Saturday, February 19, 2011

Funny Quotes of the Week 115

"MacArthur is the type of man who thinks that when he gets to heaven, God will step down from the great white throne and bow him into His vacated seat." (Harold Ickes talking about Douglas MacArthur)

"He is not only dull himself; he is the cause of dullness in others." (Samuel Johnson)

"He is simply a shiver looking for a spine to run up." (Paul Keating)

Wednesday, February 16, 2011

Photo of the week: Guy looking at the Bergen fjord

Here's a photo from Bergen. A guy was sitting with his back to me overlooking the fjord, and I couldn't resist shooting...

111_1141 edited

Monday, February 14, 2011

Movie: Pi

This is the first of Darren Aronofsky's movies I've seen. I did not know what to expect and after seeing it, I almost don't know what I saw.

First of all, it's always nice to see a movie about mathematics. Maximillian Cohen is a mathematician who is looking for a "pattern" in the number pi. That is not unreasonable, although we know pi is irrational, we certainly do not know everything about it. However, there is a fine line between reasonable mathematics and crazy pattern-finding in everything. Cohen crosses this line, and starts to try to find patterns to explain the stock market, God and everything else.

I wouldn't say that the development of Cohen himself is unbelievable. I am more uncertain about the outside forces which influence him - there are some jewish influences and there are some commercial interests which happen to come forward at much the same time.

Anyway, the movie is a mixture of mathematics and the magical which is interesting. I also like the visual expression of the movie - black and white and quite harsh contrasts. I do understand why this movie got quite a reputation when it arrived.

Pi (1998)

(See a register of all movies I've seen at

Saturday, February 12, 2011

Funny quotes of the week 114

"He is a self-made man and worships his creator." (John Bright)

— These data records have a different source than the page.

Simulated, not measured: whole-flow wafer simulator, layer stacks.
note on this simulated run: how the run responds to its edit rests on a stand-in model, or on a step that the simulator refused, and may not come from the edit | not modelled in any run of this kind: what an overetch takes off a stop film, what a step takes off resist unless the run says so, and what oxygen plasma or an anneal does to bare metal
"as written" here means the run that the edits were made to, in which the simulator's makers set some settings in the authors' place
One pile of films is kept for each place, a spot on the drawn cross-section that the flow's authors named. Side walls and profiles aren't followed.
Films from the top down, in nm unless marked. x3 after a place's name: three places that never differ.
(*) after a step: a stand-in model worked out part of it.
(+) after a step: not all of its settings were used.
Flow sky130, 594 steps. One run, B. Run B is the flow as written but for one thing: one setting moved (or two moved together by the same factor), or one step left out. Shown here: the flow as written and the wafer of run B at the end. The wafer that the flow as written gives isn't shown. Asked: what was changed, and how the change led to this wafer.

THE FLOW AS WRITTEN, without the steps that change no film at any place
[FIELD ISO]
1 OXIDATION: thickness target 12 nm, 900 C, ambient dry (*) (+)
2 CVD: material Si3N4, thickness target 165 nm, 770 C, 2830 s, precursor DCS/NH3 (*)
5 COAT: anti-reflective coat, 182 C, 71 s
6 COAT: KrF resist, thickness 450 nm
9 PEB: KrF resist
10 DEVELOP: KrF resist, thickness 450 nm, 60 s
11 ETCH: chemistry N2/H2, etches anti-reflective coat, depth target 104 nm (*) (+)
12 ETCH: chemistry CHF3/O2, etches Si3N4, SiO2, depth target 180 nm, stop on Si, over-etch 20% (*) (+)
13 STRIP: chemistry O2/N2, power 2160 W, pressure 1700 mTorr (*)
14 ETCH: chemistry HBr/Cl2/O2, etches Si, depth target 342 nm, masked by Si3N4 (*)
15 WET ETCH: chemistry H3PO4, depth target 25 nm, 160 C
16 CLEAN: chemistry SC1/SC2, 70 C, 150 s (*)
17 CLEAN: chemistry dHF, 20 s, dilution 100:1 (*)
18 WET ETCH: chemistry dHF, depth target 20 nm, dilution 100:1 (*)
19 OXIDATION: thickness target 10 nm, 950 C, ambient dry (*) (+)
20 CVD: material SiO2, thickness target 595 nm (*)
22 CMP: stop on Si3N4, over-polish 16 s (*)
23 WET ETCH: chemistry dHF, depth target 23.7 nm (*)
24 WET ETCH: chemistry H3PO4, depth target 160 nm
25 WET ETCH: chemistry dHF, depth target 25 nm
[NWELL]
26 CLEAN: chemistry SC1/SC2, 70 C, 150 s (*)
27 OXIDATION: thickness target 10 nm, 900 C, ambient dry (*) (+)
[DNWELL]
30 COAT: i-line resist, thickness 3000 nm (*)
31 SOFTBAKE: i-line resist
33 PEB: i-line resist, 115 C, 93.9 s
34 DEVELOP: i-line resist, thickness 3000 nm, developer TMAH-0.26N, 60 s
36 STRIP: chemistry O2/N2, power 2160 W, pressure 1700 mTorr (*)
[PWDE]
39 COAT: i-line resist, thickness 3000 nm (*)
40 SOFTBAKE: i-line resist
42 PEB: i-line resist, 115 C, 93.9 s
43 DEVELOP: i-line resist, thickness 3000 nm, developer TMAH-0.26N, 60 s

"The reason we all like to think so well of others is that we are all afraid for ourselves. The basis of optimism is sheer terror." (Oscar Wilde)

"They inculcate the morals of a whore and the manners of a dancing master." (Samuel Johnson (1709-84) on Lord Chesterfield’s letters of advice to his son)

Friday, February 11, 2011

Movie: It's A Wonderful Life

This is another one of the movies that has become so iconic and famous that it's necessary to see it for that reason. It pops up in so many lists and discussions that it is unavoidable. Which of course also means that it's difficult to watch it just as any other movie.

"It's a wonderful life" is the great Christmas movie. It features God in an important (but small) part, and it's Frank Capra's most well-known movie (but not the best).

It tells the story of George Bailey, who has lived all his life in a small US town, starts doubting that he is worth anything. His dreams are shattered, his life's work in ruins and already in the opening scenes of the movie, he is standing on a bridge, planning suicide. "God" does not want that to happen, and sends an angel to convince George he should not end his life - after all, it's a wonderful life.

It is a moving story, which works okay even 65 years later. My main problems with it is probably due to its age: it does meander its way through the story a bit too slowly and it is a bit too simplistic - there is never much doubt who are the good guys and who are the bad.

So: as so often: it's certainly not the best movie I've seen, but I'm glad to have finally seen it, as it is a classic that any film buff should know...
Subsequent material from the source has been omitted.